I received a query three months ago that will be the topic of my next three blogs. This is not because it was a bad query. In fact, we requested the manuscript and in my opinion the novel has great potential. It’s not because the author was unprofessional, which we unfortunately see far too often. It’s because the query serves as an example of three different topics that I want to talk about. The first topic is word count.
The proposed novel was an action thriller where the bad guys come up with an ingenious way to attack the US. The good guys respond by coming up with an even more ingenious way to thwart them. The plot was very clever, and while there were many ‘dead spots’ overall there was plenty of conflict and suspense. So why did I send a rejection letter? Simple. The original manuscript was 150,000 words.
In my letter to the author I pointed out that our upper limit for considering a manuscript is somewhere around 100,000 words and that I would be more than willing to review the manuscript again after the author took my comments about the length and a few other issues into consideration. I must admit I was actually excited when I saw we had received an updated submission. Unfortunately, the revised manuscript was 135,000 words. It arrived with a very nice letter from the author saying that this was as much as she could cut without doing damage to the story. As much as I like the manuscript I’m just not seeing how we can move ahead with publication.
Go to any blog which gives advice to authors and you will see the same thing: while it varies a bit by genre, the optimum word count for a novel is around 80,000 words with an upper limit of 100,000 words. “Query Shark” Janet Reid recently responded to a query that 200,000 words was “twice as long as you want something like this.” So why is word count so important, especially for a debut novel?

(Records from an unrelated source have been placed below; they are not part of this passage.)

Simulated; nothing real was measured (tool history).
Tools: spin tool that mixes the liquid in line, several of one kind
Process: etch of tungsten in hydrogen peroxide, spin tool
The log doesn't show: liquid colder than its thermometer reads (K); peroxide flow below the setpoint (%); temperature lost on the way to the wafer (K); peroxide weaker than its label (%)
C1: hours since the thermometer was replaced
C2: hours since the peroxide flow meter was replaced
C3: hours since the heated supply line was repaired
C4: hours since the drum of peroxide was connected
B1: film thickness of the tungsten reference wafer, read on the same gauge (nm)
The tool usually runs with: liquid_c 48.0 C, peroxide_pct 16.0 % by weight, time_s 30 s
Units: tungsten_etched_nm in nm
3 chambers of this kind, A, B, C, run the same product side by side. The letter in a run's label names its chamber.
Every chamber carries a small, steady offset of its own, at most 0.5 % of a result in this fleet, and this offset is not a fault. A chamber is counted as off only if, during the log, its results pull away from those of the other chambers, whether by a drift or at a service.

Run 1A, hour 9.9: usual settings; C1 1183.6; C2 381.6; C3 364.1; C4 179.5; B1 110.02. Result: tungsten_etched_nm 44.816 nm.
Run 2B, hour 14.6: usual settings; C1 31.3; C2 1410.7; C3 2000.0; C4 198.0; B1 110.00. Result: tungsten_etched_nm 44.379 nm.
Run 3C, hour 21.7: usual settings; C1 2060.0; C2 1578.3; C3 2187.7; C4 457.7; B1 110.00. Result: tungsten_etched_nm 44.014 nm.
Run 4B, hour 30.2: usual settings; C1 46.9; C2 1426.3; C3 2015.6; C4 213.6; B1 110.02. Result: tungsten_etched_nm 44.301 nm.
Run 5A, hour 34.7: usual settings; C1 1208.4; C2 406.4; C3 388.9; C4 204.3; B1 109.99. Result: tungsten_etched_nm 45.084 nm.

As the number of words goes up so does the cost associated with publishing a manuscript. For a debut novel where the author has no track record, the cost associated with publishing the manuscript and the popularity of the genre are really the only information a publisher has to go on (other than the quality of the work) when making a decision concerning publication.
Let’s use the above query as an example. Go to Amazon and do a search for the bestselling trade paperbacks for “Mystery & Thrillers” and you’ll see most of them are priced at just below $15.00 (this excludes mass market paperbacks, which are always priced lower than trade paperbacks) . Books of this type are generally priced in this range because this seems to be what people are willing to pay. At 135,000 words, the best I would be able to do when typesetting the book is to get it down to about 450 pages, which means my printing costs at a minimum will be $6.75 per book. Knowing that the average retailer discount is 40% of list and that I pay 25% of net on average for author royalties, editing, and cover art I can compute the profit I can expect from each book sold:
|Retailer discount (40%)||-$6.00|
|Royalties, editing, and cover design||-$2.25|
In short, we would make no money from publishing this book. In fact, given the size of the manuscript, the additional editing costs might result in the book losing money for every copy sold. There are other issues regarding the readability of a manuscript of this length that are addressed in the blogs I mention above that I won’t rehash here. But the above example demonstrates why most publishers will likely pass on a debut manuscript of this length.
So what is an author to do? In my opinion you have three options. The first is to self-publish your work. It is important to note that you will have the same issues regarding profit margins that I outlined in the table above if you try to publish the book as a paperback. Thus, unless you have a large amount of money to invest in a large offset print run this would most likely limit you to publishing as an eBook. The second option is to reexamine the manuscript to determine if it really needs to be the length it currently is.
If after an honest examination of the manuscript you determine there is no way it can be shortened and you decide that self-publishing is not for you, then no matter how great the manuscript is, it is probably not a good candidate for a debut novel. Your third option is to put the manuscript aside for now and begin working on your next novel. I know this is hard advice for most authors to hear, but it really is the best advice. If your goal is to become a published author, sending queries for a manuscript that will be rejected by most publishers and agents based solely on the length without even being read is probably not the best strategy. Sending the same manuscript to a publisher that you already have a relationship with will most likely at least get it reviewed.
I know one comment that will be made is that I can significantly reduce my printing costs (and thus increase the profits) if I just went to moderately sized offset print runs. While this is true, it would also introduce a significant new risk that I will discuss in my next blog. Regardless, there is a reason most publishers have word count guidelines. Following them is the best way for a debut author to avoid a form rejection.